Pelosi embraces female leadership style

? I have to admit: The grandkids got to me. I’m sentimental by temperament, cynical by training and experience, and the longer I work in Washington, the more the latter trait prevails.

So when the newly minted speaker of the House invited her own grandchildren and the other children in the chamber to join her on the podium and touch the speaker’s gavel, my first thought was: This is so choreographed. My second thought was: Awwwww.

The images as California Democrat Nancy Pelosi took office last week were striking – and stirring – in their unfamiliarity. Pelosi, holding her infant grandson swaddled in a white receiving blanket, as she sat in the well of the House, awaiting her election. Pelosi, with the assurance of a mother experienced at dispensing cookies to impatient toddlers, giving each child his – and her – turn with the gavel. Pelosi raising her hand to take the oath as her grandson, at her side, fiddled with grandma’s papers.

As a journalist, I understand the calculations at work here: This plays to Pelosi’s advantages, humanizes her image as shrill San Francisco Democrat. As a woman and a mother, especially as a mother of daughters, I was quietly thrilled. About the marble ceiling cracking, yes, but also about the way Pelosi cracked it – reveling in, not minimizing, her mother- and grandmother-hood.

“Powerful” and “mommy” are not concepts we’re used to holding simultaneously. We’ve become accustomed to women who appear comfortable wielding influence without denying their femininity; think Condoleezza Rice in those high-heeled boots or posing for Vogue in a strapless black gown.

But powerful women who also happen to be mommies have tended to play down the mommy thing, almost as if they think it would diminish their ability to be taken seriously. In a world where women are suspected of failing to comprehend throw-weights, having a baby on board isn’t a traditional road map for success.

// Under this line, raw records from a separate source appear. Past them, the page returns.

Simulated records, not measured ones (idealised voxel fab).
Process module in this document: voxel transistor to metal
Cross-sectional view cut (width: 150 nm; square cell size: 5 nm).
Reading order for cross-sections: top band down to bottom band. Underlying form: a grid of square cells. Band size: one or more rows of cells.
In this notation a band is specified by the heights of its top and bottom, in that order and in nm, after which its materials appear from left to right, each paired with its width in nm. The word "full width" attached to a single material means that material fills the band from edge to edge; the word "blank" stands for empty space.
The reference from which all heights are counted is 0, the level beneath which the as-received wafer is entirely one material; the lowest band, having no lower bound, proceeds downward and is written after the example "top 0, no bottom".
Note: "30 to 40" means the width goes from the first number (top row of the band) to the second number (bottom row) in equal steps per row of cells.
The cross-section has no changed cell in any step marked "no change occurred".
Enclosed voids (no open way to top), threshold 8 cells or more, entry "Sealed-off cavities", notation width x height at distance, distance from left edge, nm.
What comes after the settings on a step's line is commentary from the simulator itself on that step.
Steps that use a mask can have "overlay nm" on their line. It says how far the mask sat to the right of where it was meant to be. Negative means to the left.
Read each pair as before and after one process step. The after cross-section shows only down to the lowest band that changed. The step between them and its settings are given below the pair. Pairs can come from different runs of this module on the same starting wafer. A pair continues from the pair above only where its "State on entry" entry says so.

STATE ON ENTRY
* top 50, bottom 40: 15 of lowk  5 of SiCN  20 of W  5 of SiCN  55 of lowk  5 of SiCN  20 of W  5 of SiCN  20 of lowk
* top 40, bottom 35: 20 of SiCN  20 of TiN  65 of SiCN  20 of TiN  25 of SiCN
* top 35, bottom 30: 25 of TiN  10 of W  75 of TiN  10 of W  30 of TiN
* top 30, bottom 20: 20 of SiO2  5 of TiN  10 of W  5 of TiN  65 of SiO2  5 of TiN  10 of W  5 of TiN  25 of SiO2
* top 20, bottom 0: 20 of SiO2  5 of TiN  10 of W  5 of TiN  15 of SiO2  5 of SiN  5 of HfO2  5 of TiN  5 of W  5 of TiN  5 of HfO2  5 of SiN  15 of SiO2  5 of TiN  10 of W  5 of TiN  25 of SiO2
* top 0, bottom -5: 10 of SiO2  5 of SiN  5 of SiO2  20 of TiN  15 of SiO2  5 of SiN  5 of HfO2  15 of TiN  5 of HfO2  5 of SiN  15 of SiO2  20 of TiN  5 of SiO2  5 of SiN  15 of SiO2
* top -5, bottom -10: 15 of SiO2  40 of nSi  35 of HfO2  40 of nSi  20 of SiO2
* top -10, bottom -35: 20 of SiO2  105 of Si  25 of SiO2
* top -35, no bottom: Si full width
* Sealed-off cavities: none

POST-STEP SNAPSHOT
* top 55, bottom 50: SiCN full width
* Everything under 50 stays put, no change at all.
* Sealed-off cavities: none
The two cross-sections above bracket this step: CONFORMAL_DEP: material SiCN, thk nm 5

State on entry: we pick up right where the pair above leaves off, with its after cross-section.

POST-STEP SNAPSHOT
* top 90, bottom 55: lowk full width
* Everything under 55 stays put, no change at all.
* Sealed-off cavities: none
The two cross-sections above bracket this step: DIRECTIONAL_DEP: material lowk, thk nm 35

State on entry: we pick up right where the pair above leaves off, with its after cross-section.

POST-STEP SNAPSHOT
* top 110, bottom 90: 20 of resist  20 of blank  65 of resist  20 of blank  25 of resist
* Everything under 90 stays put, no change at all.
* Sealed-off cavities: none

Pelosi is playing it differently: motherhood as preparation for public office. “Having five children in six years is the best training in the world for speaker of the House,” she told the AARP Bulletin. “It made me the ultimate multitasker and the master of focus, routine and scheduling.”

Asked about national security during the campaign, she would preemptively bring up her mother-of-five-ness: “Think lioness when you think of women in politics. You threaten our cubs, you’re dead.” As the election drew close, Pelosi made clear that she’d skip town – even on election night – if her daughter went into labor with her sixth grandchild.

How different is this? Imagine Margaret Thatcher threatening to deploy her “mother-of-five voice.” When her first grandchild was born in 1989, the prime minister declared with regal glee, “We have become a grandmother,” and that was it for the cuddliness.

Pelosi’s mommy shtick can get a little clunky (the lioness bit never worked for me) and a little treacly (“Let’s hear it for the children, we’re here for the children.”) But it serves as an important confirmation of women’s increasing comfort with their dual roles, and the need for society and the workplace to adjust accordingly.

I started my career in the “dress for success” era, in which women were solemnly instructed to dress as much as possible like male wannabes, in somber suits complete with floppy faux-ties. (Compare Pelosi’s swearing-in outfit: scoop-necked aubergine suit and pearls.) Even more important than looking like men was acting like them – to suppress any suggestion that motherhood might compete with career. If you had to cut out of the office for the third-grade play, better to plead an emergency root canal than look like a mom. That is changing – now men, even men in politics, wave around their family obligations as badges of decency.

But the Pelosi paradigm could use an update: Pelosi 2.0. The new speaker did stay home and bake cookies; she wasn’t elected to Congress until she was 47 and her kids were grown. For better or worse, and with or without a wealthy husband, this isn’t especially feasible for most women now. For one thing, we tend to have children later; for another, employers aren’t eager to hire women with stale degrees and atrophied skills. The key to ensuring future Pelosis is a workplace that accommodates women – and men – looking for ways to shuttle in and out of work or to craft flexible schedules that let them be good employees and good parents.

Who better to help accomplish this than a female speaker? As 8-year-old Madeleine said of her grandmother at the women’s tea honoring Pelosi last week, “Because my Mimi got this job I think more women will get jobs like hers.”

When Madeleine finished, Pelosi gave her a hug, and then, like grandmothers everywhere, brushed the child’s hair out of her eyes.